Mr. Burt: I would like to ask Mr. Lovejoy a question. It has always been a thing hard for me to understand why the roofing tile manufacturers have not yet decided whether the vitrified or open porous roofing tile is the most permanent. As to the question of imperviousness of the bricks, I want to know whether he merely means that the brick is vitrified, or whether it is a question of weather-resisting power. As far as I know, bricks made in ages past, as porous as they could be, have stood for ages. Today, they are urging vitrification, as if this was necessary to withstand the weather.

Mr. Lovejoy: That brings out a great oversight in my paper. I never made any common brick, and this paper relates to face brick. The question of imperviousness has been the subject of much discussion between the mud and the dry press brick manufacturers. By imperviousness we mean brick that will not absorb any water. The dry pressed brick will absorb any water that touches its face; and ultimately you will find any building made of dry pressed brick which has stood many years, streaked with dirt, and it is absolutely impossible to get it off. The mud bricks, burned to the non-absorption stage, will get as dirty as the dry pressed brick, and even more so. In fact, an enameled brick in the city will get dirty quicker than the dry pressed brick. But one great argument, and a very forceful one, used by the impervious brick manufacturers is that “our brick can be cleaned and the dry pressed brick cannot.” There is no question in either case as to weather-resisting properties. If burned sufficiently hard, as it should be, either will resist the weather. At first, the dry pressed brick manufacturers had to fight that question, whether it would stand or not. I know of dry pressed brick laid in a street pavement, eighteen years ago, and it is still there; but yet it is not desirable for paving.

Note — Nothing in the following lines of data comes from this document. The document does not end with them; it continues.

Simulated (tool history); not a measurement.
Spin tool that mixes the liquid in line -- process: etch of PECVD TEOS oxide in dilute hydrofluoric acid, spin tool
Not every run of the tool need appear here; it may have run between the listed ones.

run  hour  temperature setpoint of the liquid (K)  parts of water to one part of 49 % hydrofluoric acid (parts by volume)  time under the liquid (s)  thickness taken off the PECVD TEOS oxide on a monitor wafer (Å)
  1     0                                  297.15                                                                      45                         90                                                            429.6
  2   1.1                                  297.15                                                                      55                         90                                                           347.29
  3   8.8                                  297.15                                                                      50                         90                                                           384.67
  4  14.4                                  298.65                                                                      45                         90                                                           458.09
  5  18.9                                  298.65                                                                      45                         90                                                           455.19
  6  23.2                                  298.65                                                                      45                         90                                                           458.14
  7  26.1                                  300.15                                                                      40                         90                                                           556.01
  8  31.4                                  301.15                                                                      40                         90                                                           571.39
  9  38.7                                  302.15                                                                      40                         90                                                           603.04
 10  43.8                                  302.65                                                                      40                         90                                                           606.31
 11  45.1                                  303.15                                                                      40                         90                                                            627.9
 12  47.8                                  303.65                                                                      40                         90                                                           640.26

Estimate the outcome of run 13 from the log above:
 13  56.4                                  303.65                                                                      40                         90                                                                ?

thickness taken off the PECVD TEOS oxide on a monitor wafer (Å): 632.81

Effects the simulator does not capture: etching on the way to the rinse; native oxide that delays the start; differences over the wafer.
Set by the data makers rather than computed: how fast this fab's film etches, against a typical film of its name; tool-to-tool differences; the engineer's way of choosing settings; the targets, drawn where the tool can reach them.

Mr. Wheeler: When you say “impervious,” do you know the percentage of absorption?

Mr. Lovejoy: The impervious brick put upon the market now does not absorb anything. I visited one yard in Pennsylvania that makes impervious brick, last spring, and there was a pile of brick on the yard that I thought looked like pretty good brick. I picked up a couple and knocked them together, and I said, “Why, these are pretty good brick; what is the matter?” He said, “They are soft.” I said, “I do not believe they would absorb over three percent of water.” He answered, “I do not think they will absorb that, but the building brick and paving brick we put out won’t absorb anything.”

Mr. Blair: I want to make a suggestion in the way of encouraging further investigation along this line. The writer of this paper throws out a suggestion, clothed with doubt, as to what the discoloring matter was, whether sulfur entered largely into it or not, or whether or not it was the sulfates. I want to state a little experience that I have had along my own line. We make of course, or undertake to make, impervious stiff mud brick. We were troubled by this white coating, so far as the use of the brick for building is concerned. I once approached a gentleman who stands high in our own state as a chemist, and he said he would be able to tell me in a day or two what the trouble was. The only experiment I ever made in regard to this question was to scrape off the entire surface from a dry brick, just from the drier. No matter what kind of coal was used in burning, I never found any discoloration on the outside of such a brick. This would seem to show definitely that it is an accumulation taking place in the drying and not in the burning. I related the same story and submitted the same questions to Professor Noyes, but he was utterly unable to determine just what that is and just how it occurs. I am informed that some scientific board in France has set aside a hundred thousand francs for the determination of this question.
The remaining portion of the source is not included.